The Factions in 1v1 Matchmaking
We saw that in most cases, the Axis players are matched with lower level Allied players. This might actually happen on purpose: Matchmaking is supposed to create even matchups, by finding players with similar ELO values, not similar levels.
The ELO rating reflects both individual player skill, as well as faction performance. Assuming a level 10 player has the same skill with an under- and an overperforming faction, his ELO will be higher with the latter. As a result, he should ideally be matched with different players, depending on which faction he picks.
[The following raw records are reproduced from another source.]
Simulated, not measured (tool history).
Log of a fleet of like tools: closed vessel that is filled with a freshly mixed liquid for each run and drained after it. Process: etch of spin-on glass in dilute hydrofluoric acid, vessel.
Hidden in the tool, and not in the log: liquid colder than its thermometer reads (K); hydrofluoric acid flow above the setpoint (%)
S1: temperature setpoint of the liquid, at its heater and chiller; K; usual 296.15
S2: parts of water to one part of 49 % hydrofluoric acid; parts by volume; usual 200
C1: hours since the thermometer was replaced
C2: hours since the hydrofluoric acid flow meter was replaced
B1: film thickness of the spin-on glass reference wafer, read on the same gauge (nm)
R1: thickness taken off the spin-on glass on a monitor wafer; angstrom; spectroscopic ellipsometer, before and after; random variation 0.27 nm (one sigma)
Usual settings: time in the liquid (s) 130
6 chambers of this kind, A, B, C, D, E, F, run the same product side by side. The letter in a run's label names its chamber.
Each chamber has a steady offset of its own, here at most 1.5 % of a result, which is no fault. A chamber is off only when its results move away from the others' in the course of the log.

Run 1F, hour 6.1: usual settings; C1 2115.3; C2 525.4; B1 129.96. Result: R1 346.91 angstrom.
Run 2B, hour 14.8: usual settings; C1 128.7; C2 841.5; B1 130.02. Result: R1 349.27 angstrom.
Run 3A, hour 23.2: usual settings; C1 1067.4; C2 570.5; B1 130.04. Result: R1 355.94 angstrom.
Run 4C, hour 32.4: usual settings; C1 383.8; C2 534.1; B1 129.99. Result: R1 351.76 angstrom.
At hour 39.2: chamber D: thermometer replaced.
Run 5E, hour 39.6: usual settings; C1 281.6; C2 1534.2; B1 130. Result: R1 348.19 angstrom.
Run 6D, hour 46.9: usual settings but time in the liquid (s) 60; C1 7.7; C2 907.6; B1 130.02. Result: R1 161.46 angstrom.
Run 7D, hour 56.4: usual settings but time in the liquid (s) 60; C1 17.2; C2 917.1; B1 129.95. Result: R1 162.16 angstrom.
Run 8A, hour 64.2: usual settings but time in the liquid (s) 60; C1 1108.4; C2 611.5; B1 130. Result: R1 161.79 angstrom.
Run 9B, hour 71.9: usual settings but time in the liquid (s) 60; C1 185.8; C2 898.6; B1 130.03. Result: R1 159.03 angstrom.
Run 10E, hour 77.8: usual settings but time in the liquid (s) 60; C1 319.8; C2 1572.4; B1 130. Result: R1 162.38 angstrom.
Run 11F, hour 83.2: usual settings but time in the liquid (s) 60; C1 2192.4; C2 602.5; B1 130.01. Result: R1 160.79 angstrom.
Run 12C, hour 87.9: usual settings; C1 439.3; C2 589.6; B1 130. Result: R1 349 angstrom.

Accordingly, faction balance is almost irrelevant in this respect, because imbalances are compensated by matching with a better or worse player. Obviously, this does not work for the top players, as "better" players are simply not available (another reason for balancing from the top).
To check how the matchmaking for 1v1 works in detail, the matches were grouped for each faction matchup, according to the ladder ranks (or more precisely, ladder percentage).
The left-hand side of the diagram below shows one group as an example: The green area shows how often a level 6 OH player (rank roundabout 1809) would be matched with USF players of different ladder percentages (for reference, it is also denoted which rank or level that would be). The peak for the games is somewhere at 75%/rank 1500/level 4.5, but there are way more games against better players.
The red-hatched area denotes the number of games won versus. USF players of a given ladder position. There are no games won versus USF players better than rank 1000, while the level 6 OH players achieved an almost 100% win percentage against USF players of level 3 or worse.
In order to get a better overview, the games are summed up from low to high ranks. Additionally, win percentages are computed. The result is shown in the diagram on the right-hand side.
The blue curve shows the cumulative number of games, so basically, the green area added up from the left, and normalized to the total number of games. The blue dot denotes the 50% point, so in half of the games, the rank 1809 OH player was matched with rank 1380 USF players or worse.
The dark grey rectangle denotes the central range in which a third of the games happen, so in about 33% of cases, the level 6 OH player is matched with a level 5 USF player. The light grey area then shows the range in which 60% of the games happen.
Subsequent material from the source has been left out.